Download lots of data
library(magrittr)
I have a situation where I need to download lots of files with a specific format.
The files are monthly measurements and are located at a URL depending on the year and month of year:
http://some.site.com/data/{year}/{month}/interesting_file_{year}{month}.zip
I want to download the files to the subfolder data/zip
of my current project, so I split the url:
url_base_pattern <- "http://some.site.com/data/{year}/{month}/"
file_pattern <- "interesting_file_{year}{month}.zip"

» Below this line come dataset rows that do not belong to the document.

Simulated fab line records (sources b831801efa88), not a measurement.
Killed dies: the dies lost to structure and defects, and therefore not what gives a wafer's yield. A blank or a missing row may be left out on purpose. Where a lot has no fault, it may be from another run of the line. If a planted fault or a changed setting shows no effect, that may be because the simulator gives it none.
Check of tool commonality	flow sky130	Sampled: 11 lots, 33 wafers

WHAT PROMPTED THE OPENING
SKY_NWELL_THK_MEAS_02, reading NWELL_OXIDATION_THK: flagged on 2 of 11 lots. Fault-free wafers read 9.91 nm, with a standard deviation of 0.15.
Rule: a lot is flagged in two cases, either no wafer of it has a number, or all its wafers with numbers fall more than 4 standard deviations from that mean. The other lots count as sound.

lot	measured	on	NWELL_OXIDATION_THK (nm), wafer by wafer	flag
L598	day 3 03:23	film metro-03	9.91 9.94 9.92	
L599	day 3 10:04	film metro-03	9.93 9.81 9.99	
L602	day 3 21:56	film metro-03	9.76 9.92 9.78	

To generate all combinations of year and month, I use the tidyr::crossing
function.
If January through September should be prefixed with a “0” the following code will do the trick:
tidyr::crossing(year = 2010:2011, month = stringr::str_pad(1:12, width = 2, pad = "0"))
## # A tibble: 24 x 2
## year month
## <int> <chr>
## 1 2010 01
## 2 2010 02
## 3 2010 03
## 4 2010 04
## 5 2010 05
## 6 2010 06
## 7 2010 07
## 8 2010 08
## 9 2010 09
## 10 2010 10
## # … with 14 more rows
From the year and month the full URL and desired local location are created with the wonderful glue package and here package:
urls <- tidyr::crossing(
year = 2010:2011,
month = stringr::str_pad(1:12, width = 2, pad = "0")
) %>%
dplyr::mutate(
file_name = glue::glue_data(., file_pattern),
destfile = here::here("data", "zip", file_name),
url = paste0(glue::glue_data(., url_base_pattern), file_name)
)
The glue package really shines here compared to an ordinary paste
because there are numerous year
and month
in the URL.
To make things a little more automatic I also create the download folder in my script:
download_path <- here::here("data", "zip")
if (isFALSE(fs::dir_exists(download_path)))
fs::dir_create(download_path)
Finally, I iterate over the rows of the urls
tibble to download each of the files.
urls %>%
dplyr::select(url, destfile) %>%
purrr::pwalk(download.file, quiet = TRUE)
Since I have no interest in the output of download.file
, but only in the side effect (downloading the file), I use walk
function.
Multiple runs
The form above gets the job done.
But if I re-run the script all the files will be downloaded again – a waste if all I want is to add a few months.
This can be remedied by making a custom download function to replace download.file
above:
download_once <- function(url, destfile, ...) {
if (isFALSE(fs::file_exists(destfile)))
download.file(url = url, destfile = destfile, ...)
}
Read data
In my case each zip file contains a single csv file.
To read all files I first need a vector of filenames (or use the column destfile
from the urls
tibble).
zip_files <- fs::dir_ls(here::here("data", "zip"))
The oldschool way of loading all of them into one big tibble would be with the purrr package:
tbl <- purrr::map_dfr(zip_files, readr::read_csv, col_types = readr::cols(...))
Since (potentially) a large number of files have been downloaded I prefer to list the column types with to be warned about any unexpected deviations.
The new school way would be with the vroom package:
tbl <- vroom::vroom(zip_files, col_types = vroom::cols(...))